If you’re looking to stock up on instant noodles of the edible variety, unfortunately, we can’t help you.
On the other hand, what we do have is Ramen Fury, a fast and furious game of instant noodles, ingredient hoarding and sabotage and you can pick up your own copy from the Games @ PI webstore!
And here to tell you more about it with an in-depth review is Wesley!
– Kenneth, Games @ PI Manager
TL;DR: Ramen Fury is a light 30 minute card game for 2 to 5 players. Players attempt to draft ingredient cards to add to bowls of ramen to score points. However, ingredients can also be used to sabotage other players dishes by mixing in unwanted flavours to their recipes or outright stolen using spoon tokens, lending the game a ‘take-that’ element! Fast and easy to learn, Ramen Fury is a great game for players who enjoy strategy games with an added ‘sabo’ flavour.
No matter how you slice it, it would be strange to see a packet of instant ramen in a store that sells board games and miniature figures. That’s (probably) why Ramen Fury comes in an eye-catching packet that resembles Myojo’s chicken noodles. (Not sponsored) The outer appearance instantly tells you what the game is about: instant Ramen.
Ramen Fury is a set collection game that challenges 2-5 players to craft three bowls of noodles with a myriad of ingredients cards, and score them by “eating” the completed dish (which you flip the bowl card to its empty side). Once all three bowls have been devoured, the game ends and scores are counted based on the finished bowls of ramen.
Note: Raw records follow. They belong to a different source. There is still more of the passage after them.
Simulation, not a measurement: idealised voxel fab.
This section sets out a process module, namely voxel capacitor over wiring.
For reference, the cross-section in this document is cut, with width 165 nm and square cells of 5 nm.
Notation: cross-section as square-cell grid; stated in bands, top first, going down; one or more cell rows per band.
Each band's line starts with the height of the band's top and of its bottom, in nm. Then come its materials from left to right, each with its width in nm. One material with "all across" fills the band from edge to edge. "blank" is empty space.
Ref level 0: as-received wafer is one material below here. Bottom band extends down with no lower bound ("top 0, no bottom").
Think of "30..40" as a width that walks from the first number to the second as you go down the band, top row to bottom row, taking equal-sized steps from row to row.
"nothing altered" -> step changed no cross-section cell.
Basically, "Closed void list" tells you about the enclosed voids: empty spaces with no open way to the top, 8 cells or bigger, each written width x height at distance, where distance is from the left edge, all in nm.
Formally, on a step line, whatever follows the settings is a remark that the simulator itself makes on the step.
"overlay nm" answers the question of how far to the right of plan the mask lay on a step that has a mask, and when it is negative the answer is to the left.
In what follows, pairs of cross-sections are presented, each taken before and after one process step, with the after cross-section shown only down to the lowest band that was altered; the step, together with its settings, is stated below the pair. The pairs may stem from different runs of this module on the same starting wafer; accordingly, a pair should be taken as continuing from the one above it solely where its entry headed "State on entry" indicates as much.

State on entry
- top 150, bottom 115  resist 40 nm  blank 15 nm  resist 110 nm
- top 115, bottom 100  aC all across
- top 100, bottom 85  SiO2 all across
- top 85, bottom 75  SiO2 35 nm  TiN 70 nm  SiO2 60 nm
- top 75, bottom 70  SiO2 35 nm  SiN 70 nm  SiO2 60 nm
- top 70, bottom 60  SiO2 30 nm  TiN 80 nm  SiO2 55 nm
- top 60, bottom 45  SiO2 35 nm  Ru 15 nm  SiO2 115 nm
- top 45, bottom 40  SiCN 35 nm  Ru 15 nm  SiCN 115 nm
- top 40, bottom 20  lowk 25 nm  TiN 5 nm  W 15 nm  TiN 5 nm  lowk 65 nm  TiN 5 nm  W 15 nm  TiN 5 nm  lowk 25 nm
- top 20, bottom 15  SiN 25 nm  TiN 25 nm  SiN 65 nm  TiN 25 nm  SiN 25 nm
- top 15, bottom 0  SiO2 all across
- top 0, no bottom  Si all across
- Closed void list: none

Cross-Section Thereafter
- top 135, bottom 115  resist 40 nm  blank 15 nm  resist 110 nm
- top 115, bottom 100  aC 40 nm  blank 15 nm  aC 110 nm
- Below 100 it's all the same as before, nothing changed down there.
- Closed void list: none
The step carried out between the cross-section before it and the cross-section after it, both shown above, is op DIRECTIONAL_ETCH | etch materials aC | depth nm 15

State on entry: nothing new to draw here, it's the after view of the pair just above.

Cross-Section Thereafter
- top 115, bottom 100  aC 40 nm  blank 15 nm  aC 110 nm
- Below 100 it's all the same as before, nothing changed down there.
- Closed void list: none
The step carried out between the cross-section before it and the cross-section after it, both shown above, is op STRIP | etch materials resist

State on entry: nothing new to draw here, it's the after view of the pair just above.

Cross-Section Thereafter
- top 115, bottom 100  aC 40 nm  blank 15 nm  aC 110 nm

Scoring, as mentioned, is dependent on the ingredients in the ramen bowls. As a rule, each bowl of Ramen can hold one flavouring card and any combination of ingredients, up to five total (including the flavouring). Ingredients are sorted between meat, vegetables and garnishes, which have their own unique rules.
The flavouring cards have their own unique ways of scoring points for the player: for instance, beef flavouring rewards you for putting consecutive meat ingredients, while the chicken flavouring rewards you for having two or three copies of the same card. However, as with all late night suppers, all this is moot if you don’t get to eat your ramen before the game ends.
Each player takes their turn by spending two actions on six possible choices. Basic stuff includes picking up ingredients laid out on the table to your hand, placing them from your hand to a bowl (your opponent’s bowls count too) or eating your freshly crafted bowls of ramen.
If none of the available ingredients appeal to you, you can spend an action to toss them for a fresh set from the deck. Not only does this give you and the other players new options, revealing a garnish card allows you to place it onto a player’s bowl for free. Those who enjoy ruining friendships will be glad to know revealing another garnish card allows you to do it again, until you stop revealing garnish cards.
Luckily, if you were one of the unfortunate players who ended up with 5 chili pepper garnish cards in a bowl, the game has got you covered. You could spend an action to empty your bowl of chili peppers, or use a spoon token (and an action) to pick out the last placed ingredient from your bowls of soup and place them in your hand.
Designed to take 20 to 30 minutes per game, Ramen Fury is a simple game that is also deceptively strategic. With so many options but a limited amount of turns, the game gives you options to either focus on crafting your ramen masterpiece and savoring it, or mess with the other players by dropping ingredients into their bowls to stall for time.
Setting up the game is simple and quick, making it easy to carry around. Tokens are kept to a minimum, allowing you to store the game easily once play sessions are done for the day. My only gripe would be how sleeving the cards makes it impossible to put it back into its neat packaging.